Williams College Museum of Art Presents The Annual Plonsker Family Lecture in Contemporary Art Artist Michael Rakowitz
For immediate release: April 19, 2010
Williams College Museum of Art (WCMA) announced today that internationally acclaimed artist Michael Rakowitz will deliver the Annual Plonsker Family Lecture in Contemporary Art. The lecture will take place on Thursday, October 28 at 7:30 pm at Brooks-Rogers Recital Hall on the Williams College campus. This is a free public event and all are invited to attend.
Michael Rakowitz is an American artist of Iraqi descent. Although many of his recent art projects have been defined by his interest in the relationship between Iraq and the West, Rakowitz’s work also focuses on social issues in the U.S., and many of these projects have been located in public spaces rather than in traditional gallery spaces. One of Rakowitz’s more recent artworks, The Invisible Enemy Should Not Exist (2007), tells the story of the National Museum of Iraq in Baghdad, which was looted after the U.S. invasion in 2003. In weaving his narrative, Rakowitz plans to recreate 7,000 missing objects, including friezes, ceramics, and votive statues, with materials the artist found in various Middle Eastern neighborhoods in the U.S. such as Arab newspapers and food packaging. Rakowitz uses standard museum practices in the identification of each art object, which includes labels stating each object’s museum number and provenance. However, instead of textual information about the object, Rakowitz includes quoted reactions to the looting from Iraqi archeologists, American military commanders, and others.

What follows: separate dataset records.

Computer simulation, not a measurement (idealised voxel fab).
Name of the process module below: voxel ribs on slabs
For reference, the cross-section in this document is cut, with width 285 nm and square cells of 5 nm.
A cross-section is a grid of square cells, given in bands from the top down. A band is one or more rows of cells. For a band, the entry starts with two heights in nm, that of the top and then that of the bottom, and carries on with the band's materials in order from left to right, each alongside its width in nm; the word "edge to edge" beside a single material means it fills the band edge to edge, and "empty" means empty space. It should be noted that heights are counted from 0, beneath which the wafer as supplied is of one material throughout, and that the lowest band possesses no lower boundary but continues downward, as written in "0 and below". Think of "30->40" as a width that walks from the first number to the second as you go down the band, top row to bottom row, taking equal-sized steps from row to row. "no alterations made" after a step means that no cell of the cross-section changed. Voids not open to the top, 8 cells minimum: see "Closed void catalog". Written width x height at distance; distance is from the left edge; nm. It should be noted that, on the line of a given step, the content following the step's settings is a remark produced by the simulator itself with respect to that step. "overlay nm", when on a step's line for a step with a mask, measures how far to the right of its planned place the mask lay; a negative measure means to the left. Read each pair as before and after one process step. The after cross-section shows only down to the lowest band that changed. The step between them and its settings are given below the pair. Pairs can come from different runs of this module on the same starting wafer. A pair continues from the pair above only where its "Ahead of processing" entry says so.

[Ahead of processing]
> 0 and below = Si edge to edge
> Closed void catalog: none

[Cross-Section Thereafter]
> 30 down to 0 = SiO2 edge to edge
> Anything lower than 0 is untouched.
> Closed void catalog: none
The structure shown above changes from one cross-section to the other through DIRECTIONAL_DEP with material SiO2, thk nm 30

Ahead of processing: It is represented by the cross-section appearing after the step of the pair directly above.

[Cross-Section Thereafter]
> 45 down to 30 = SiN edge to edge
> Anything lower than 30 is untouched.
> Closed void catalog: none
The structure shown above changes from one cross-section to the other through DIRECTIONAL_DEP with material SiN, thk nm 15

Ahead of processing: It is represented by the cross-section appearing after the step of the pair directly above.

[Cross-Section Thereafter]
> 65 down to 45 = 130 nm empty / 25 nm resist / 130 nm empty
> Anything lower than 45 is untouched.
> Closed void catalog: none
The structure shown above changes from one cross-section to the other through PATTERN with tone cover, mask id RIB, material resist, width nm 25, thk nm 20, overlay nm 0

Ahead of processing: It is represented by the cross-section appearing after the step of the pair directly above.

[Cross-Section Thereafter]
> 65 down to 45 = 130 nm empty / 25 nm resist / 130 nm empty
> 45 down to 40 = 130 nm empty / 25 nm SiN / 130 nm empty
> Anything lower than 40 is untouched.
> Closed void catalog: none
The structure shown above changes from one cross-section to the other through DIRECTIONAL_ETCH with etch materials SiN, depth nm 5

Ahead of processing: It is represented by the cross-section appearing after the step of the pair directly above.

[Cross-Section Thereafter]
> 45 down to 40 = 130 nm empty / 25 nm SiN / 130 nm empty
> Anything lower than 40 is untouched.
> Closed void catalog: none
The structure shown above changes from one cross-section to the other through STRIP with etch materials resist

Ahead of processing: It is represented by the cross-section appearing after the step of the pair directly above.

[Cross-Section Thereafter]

“Michael Rakowitz’s art addresses timely questions that are currently being pondered by museums around the world,” explains Class of 1956 Director Lisa Corrin. “Who owns the past? We know when an object is removed from its context, its meaning changes. An altarpiece goes from an Italian church to an American museum and becomes something else. It is the same with ancient artifacts. Once they have been removed, what is our responsibility to them? A museum is obligated to consider such questions when it puts the past on display. The first works of art to come to Williams in 1851 were Assyrian reliefs from the Palace of Ashurnasirpal II from ancient Kalhu, which is modern Nimrud, Iraq.”
“This spring WCMA is re-presenting its collections in ten galleries,” continues Corrin. “One gallery will focus on the reliefs as a ‘collection of histories’ traversing the ancient past to the present, and will contemplate how they took on new meanings within the history of Williams. Michael’s lecture is especially relevant as we complete work on this thought-provoking installation.”
The Annual Family Plonsker Lecture in Contemporary Art
The Plonsker Family Lecture Series in Contemporary Art was established in 1994 by Madeleine Plonsker, Harvey Plonsker (Class of 1961) and their son, Ted Plonsker (Class of 1986), to examine current issues in contemporary art. Past lectures include the symposium “Jackson Pollock: Beneath the Surface, A Tribute to Kirk Varnedoe ’67″; and lectures by acclaimed artists Gregory Crewdson, Iñigo Manglano-Ovalle, Vik Muniz, Carolee Schneemann, and Kara Walker.
About the Artist
Michael Rakowitz (b. 1973, New York) is an artist based in Chicago and New York City. In 1998 he initiated paraSite, an ongoing project in which the artist custom builds inflatable shelters for homeless people that attach to the exterior outtake vents of a building’s heating, ventilation, or air conditioning system. His work has appeared in venues worldwide including P.S. 1, MoMA, MassMOCA, Castello di Rivoli, the 10th Istanbul Biennial, Sharjah Biennial 8, Tirana Biennale, National Design Triennial at the Cooper Hewitt, and Transmediale 05. He has had solo exhibitions at Lombard-Fried Projects in New York, Stadtturgmgalerie/Kunstraum Innsbruck, and the Tate Modern in London. His recent public project, “Return,” was presented by Creative Time in New York. He is the recipient of a 2008 Creative Capital Grant for a collaboration with Emna Zghal, the Sharjah Biennial Jury Award, a 2006 New York Foundation for the Arts Fellowship Grant in Architecture and Environmental Structures, the 2003 Dena Foundations Award, and the 2002 Design 21 Grand Prix from UNESCO. His work is in many private and public collections including the Museum of Modern Art (MOMA), Architecture and Design Collection, UNESCO, Paris, and the Smart Museum of Art, University of Chicago. Rakowitz is also Contributing Editor for Surface Tension: A Journal on Spatial Arts.